Breaking Free: Dark Energy, Dark Matter

Daytona State College News Journal Center

News Journal Center

221 N. Beach Street, Daytona Beach, FL                May 27 through August 29

Paintings by Margaret Schnebly Hodge

Excerpt From The Universe

Excerpt from The Universe, 28″ x 68″, Oil on Canvas

Exhibit Essay by Gary R. Libby, Director Emeritus, Museum of Arts and Sciences, Daytona Beach, FL.

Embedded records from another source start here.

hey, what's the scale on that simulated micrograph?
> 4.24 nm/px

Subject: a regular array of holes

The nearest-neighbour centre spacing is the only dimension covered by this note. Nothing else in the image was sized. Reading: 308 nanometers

Long appreciated as an abstract figurative and landscape painter using a dark and rich palette and with a philosophical preoccupation with concepts of physical and emotional restraint, confinement and a striving for a sense of freedom, Margaret Schnebly Hodge has traveled a long and very interesting path of achievement in her career to date which can be viewed in the variety of the artwork presented in this exhibition.

Matter+Energy=

Matter+Energy=, 42″ x 42″, Oil on Canvas

Born in Daytona Beach, Florida, and athletic as a child and young adult, Hodge discovered the making of art as a means of personal self-expression in high school and later in college at Daytona State where she attended with a scholarship from the Daytona Beach Art League and eventually the University of Florida where she was graduated with a Bachelor of Arts degree from the School of Fine Arts. Later, Hodge studied at the Atlantic Center for the Arts in New Smyrna Beach before winning a 2005 Florida Arts Council Enhancement Grant as well as a number of additional awards and commendations from organizations throughout the State of Florida.

Stellar Drift

Stellar Drift, 48″ x 60″, Oil on Canvas

Hodge has exhibited her work selectively with recent exhibitions at the Florida Museum for Women Artists, DeLand; the Yvonne Scarlett Golden Cultural Center, Daytona Beach; the Karpeles Manuscript Museum, Jacksonville; and now the Daytona State College News Journal Center, Daytona Beach. Here she has unveiled a new group of paintings with a “cosmic “ theme. A casual glance at the titles of her recent work and a close look at the work itself suggests that Hodge has dramatically expanded her aesthetic vision beyond the sense of earth-bound considerations which occupied her earlier work. Now Hodge seems to look up and deeply into the night sky as a source of inspiration, especially since the phenomenal discoveries and deep-space images from the Hubble and other space telescopes which are looking into the worlds of dark matter and dark energy. These concepts redefine and help to explain our expanding and simultaneously collapsing universe. But Hodge is not merely illustrating these phenomena in a scientific way. Rather she is remystifying our universe in a series of large, complex and colorful paintings that suggest large ideas about our concepts of human visual perception and the workings of the outer universe.

Freedom Burst

Freedom Burst, 12″ x 12″, Oil on Canvas

The qualities of light in a dynamic cosmos, the existence of supernovas, the qualities of dark stars, dark matter, dark energy, baryonic clouds of matter and known ideas about anti-matter all seem to find a place in Hodge’s richly painted visions of a beautiful and powerful apocalypse on the heels of contemporary sciences early penetration into the mysteries of creation and destruction in our universe. In many ways Hodge’s new work artistically begins to bridge some elements of the new science with the eternal beauty and mystery of the Heavens.